Everything felt perfectly fine yesterday morning when I dropped Jeff off at the airport at 10:30 am. He found out last week that he had to go on a last minute business trip to Israel, and we hastily booked his flight for Saturday and made plans for me to join him on Thursday when he would be done with his work and I, with my doctor's appointments for additional tests. From the airport, I rushed back to the city to pick up my dear (and as it turned out, hungover) friend Paul who was waiting for me at a Bart station. We attended an information session on USF's MFA program and then spent the rest of the afternoon having lunch and loitering at a Border's.
Around 4pm, I headed back home, looking forward to reading Francine Prose's Reading Like a Writer, a book recommended by a friend and one I was sure would launch me into writer stardom. I pictured myself, curled up on our chaise lounge, under the lamp, complacently absorbing words of wisdom and the key to my future.
Thirty minutes later, I found myself feeling strangely panicked. The house was too quiet and everything too still. The house felt too narrow, the walls too close. I looked at the clock, and it was only 5pm. The thought of facing the whole evening alone felt suffocating and daunting. I dreaded another minute alone in the house.
I wrapped myself in layers, put the leash on Sherlock, and headed toward the doggie park less than two blocks away. When we neared the park, after many No!s, Sit!s, and Sherlock, No Pulling!s, I scanned the park to survey the visitors of the hour. When I saw the lone owner and the lone doggie packing up to leave, my chest fell, and I pitied the two of us about to enter a soon to be empty park. We walked in, and much to our relief, other moms and dads with their little pooches entered the park within minutes. We did the usual greetings. What's the name of your little one? How old is she? Oh, mine's a little nutty. He doesn't really care to play with other dogs. Oh, really? Well, at least yours isn't OCD like mine. All he cares about is that ball even around a cute poodle like yours. We stayed for at least forty minutes in the unusually cold evening, mainly because I was reluctant to return to the quiet of our house.

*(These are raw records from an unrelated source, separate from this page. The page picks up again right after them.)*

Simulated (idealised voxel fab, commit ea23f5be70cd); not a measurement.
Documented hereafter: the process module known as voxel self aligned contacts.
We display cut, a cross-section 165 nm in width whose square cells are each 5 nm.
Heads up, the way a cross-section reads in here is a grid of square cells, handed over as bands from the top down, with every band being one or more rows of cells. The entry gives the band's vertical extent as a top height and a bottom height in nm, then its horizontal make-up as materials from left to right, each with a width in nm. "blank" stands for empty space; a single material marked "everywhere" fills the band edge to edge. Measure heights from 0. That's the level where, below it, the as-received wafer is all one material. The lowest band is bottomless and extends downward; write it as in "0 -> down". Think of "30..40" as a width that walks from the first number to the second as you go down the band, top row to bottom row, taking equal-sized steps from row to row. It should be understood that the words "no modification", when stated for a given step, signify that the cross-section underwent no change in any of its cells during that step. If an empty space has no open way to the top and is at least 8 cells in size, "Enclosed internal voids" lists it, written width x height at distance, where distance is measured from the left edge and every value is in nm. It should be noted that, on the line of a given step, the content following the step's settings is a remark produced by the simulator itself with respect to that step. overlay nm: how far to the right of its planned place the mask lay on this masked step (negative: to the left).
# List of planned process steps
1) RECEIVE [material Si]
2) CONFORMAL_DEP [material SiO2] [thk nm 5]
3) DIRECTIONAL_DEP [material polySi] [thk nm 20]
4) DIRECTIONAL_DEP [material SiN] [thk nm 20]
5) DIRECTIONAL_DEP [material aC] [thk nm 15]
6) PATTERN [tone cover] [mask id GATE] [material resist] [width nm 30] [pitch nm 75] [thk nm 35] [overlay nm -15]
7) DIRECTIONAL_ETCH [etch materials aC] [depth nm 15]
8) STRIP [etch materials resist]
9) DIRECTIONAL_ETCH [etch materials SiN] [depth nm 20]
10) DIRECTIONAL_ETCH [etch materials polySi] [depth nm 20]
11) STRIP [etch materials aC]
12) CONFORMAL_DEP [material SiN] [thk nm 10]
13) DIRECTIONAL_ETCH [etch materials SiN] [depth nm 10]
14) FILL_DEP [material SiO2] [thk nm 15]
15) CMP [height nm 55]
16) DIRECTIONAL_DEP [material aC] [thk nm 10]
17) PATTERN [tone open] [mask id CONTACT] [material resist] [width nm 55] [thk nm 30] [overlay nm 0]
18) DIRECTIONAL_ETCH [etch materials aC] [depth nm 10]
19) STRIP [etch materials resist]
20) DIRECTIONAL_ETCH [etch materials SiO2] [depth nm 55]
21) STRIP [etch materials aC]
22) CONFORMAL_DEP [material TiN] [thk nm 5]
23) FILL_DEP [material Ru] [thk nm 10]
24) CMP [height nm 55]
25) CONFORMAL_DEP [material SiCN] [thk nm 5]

When we returned, the quiet was still there, as palpable as the wall. I felt gripped by some strange pressure, making it difficult for me to breathe, making me feel too alone and slightly panicked. I turned on the lights in the kitchen, the dining area, the living room, the hallway, and even the bathroom and the bedrooms that were completely separated from where I was sitting. I popped in a CD, first Puccini's La Boheme, then irritated by what now sounded too distant, Eurythmics' Greatest Hits, the music of my college years. I sat on the couch, checked my gmail, read the latest stories on the NYTimes, the Huffington Post, SFGate. Then I went onto iTunes, looking for some movie I could click on and impatiently scrolled through a couple of categories. I made Sherlock sit on the couch with me. Within a few more minutes of clicking, I found myself darting off of the couch, pacing the room, feeling suffocated, wondering if I should just step outside and walk around the streets in the dark aimlessly.
What was wrong with me? I am a woman used to solitude. I spent big chunks of my 20s and early 30s living alone, coming home to an empty house. There had also been many nights when I had worked late in the office, at ease with the fact that I was alone on the entire floor. Even during the past two years, Jeff had been away for days at a time for his business trips, and I had felt perfectly fine. But today, I felt panicked. I had felt this kind of panic only twice before, once after a bad break-up and another when I was visiting relatives in Korea and realized that no one there, possibly no one in the entire country, really understood me, not the way I needed to be understood.
I found myself typing out a panicked email to a few girlfriends and clicked the send button, knowing how busy they usually kept themselves, wondering what they had already planned for the evening, and regretting that I hadn't planned my weekend in advance.
I put on my jogging gear, got in the car, and drove to the gym. It was 6:30 on a Saturday night. I never went to the gym at this hour on a weekend, even when I had no plans. I found the gym surprisingly filled with people and felt relieved. I jumped on the elliptical with an enthusiasm I rarely saved for this machine and focused on following the plight of the gorillas in Rwanda and Congo on Planet in Peril.
About an hour later, I returned home and found that six of my girlfriends had already responded to my panic email. On a Saturday night. They left email and voicemail messages inviting me out, suggesting get togethers for the following day. And I felt a wave of relief come over me. My friends were out there, making time for me even on a busy night. I felt the panic subside, the loneliness dissipate. I made plans for the following day and had a glass of wine. I spent the rest of the evening talking to my sweet friend Sarah who was taking a break from consecutive late nights of flirting (and depriving many bar hopping men of her wit and charm). And by the time I went to sleep, I felt once again at ease in my world.